Name Plate (aka Flag) is essentially the wordmark of a Newspaper. Like a wordmark is used for branding a person on their resume, a name plate is used to brand a newspaper. It is typically the name of the newspaper stylized by typeface, color, pictures, etc.Times of Oman name plate

The Times of Oman’s name plate is surrounded by a rectangular red box. The ‘T’ in “Times” is much larger than any other letters and extends to the edges of the red. It is in a typeface that looks much like that of the ‘T’ in The New York Times’ nameplate. “Times” is large and written in a gothic looking typeface. Below that, “of Oman” is written smaller, nestled under “Times” and in a plain serif typeface. The Times of Oman nameplate also shows an animal. The combination of the two typefaces tells me that this publication is formal and serious, but also humble. The animal, which I am assuming is an Arabian Oryx and common to the area, tells me that this publication is meant for a local, not global, audience.

A byline is one line telling readers who wrote a particular story presented in a publication. A credit line tells readers who took a particular photograph/drew an illustration.

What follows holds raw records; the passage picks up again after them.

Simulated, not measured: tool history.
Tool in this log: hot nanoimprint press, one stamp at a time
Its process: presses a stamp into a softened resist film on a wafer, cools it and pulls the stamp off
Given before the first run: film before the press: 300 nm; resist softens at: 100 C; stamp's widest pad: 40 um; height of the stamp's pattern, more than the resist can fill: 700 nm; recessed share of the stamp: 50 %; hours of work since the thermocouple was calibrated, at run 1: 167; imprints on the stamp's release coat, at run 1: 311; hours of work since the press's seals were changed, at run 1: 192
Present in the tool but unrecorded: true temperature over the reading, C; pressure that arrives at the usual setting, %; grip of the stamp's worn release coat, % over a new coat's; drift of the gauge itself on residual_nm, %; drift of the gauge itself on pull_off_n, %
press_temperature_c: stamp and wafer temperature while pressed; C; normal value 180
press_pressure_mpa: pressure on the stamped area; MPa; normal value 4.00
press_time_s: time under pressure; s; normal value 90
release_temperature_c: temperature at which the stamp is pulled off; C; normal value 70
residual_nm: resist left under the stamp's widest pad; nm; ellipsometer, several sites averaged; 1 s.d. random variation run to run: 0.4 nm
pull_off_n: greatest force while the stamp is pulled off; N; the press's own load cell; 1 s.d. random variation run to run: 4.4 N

Times of Oman byline and credit line


Bylines in Times of Oman are interesting because they do not actually say “by.” They simply state the writer’s name and email address. The writer’s name is written in the same bold, uppercase letters as is the first word of the story, typically the city in which the story takes place. This formatting helps the writer’s name blend in more with the story format. Credit lines also blend in. They are written in small, bold print and placed after the caption that goes along with each image. It is almost as if the photographer/illustrator is being credited with the image’s caption.

Times of Oman section flag(example of pullquote, section flags, and folio)

A pullquote is exactly what it sounds like: a quote, usually a vivid one, pulled from a story and displayed in the publication. It’s formatting is different from other words on the page so that it is easily identifiable and it is meant to draw readers into the story from which is comes. Typically, I have found that pullquotes are placed somewhere within the text of the story, with the text wrapping around them.

In Times of Oman, however, I found pullquotes at the top of the page, resting inside the paper’s section flags. While I think this is interesting, and the pullquotes would draw me in, it also puts more work on me as the reader to identify to which story on the page the pullquote belongs.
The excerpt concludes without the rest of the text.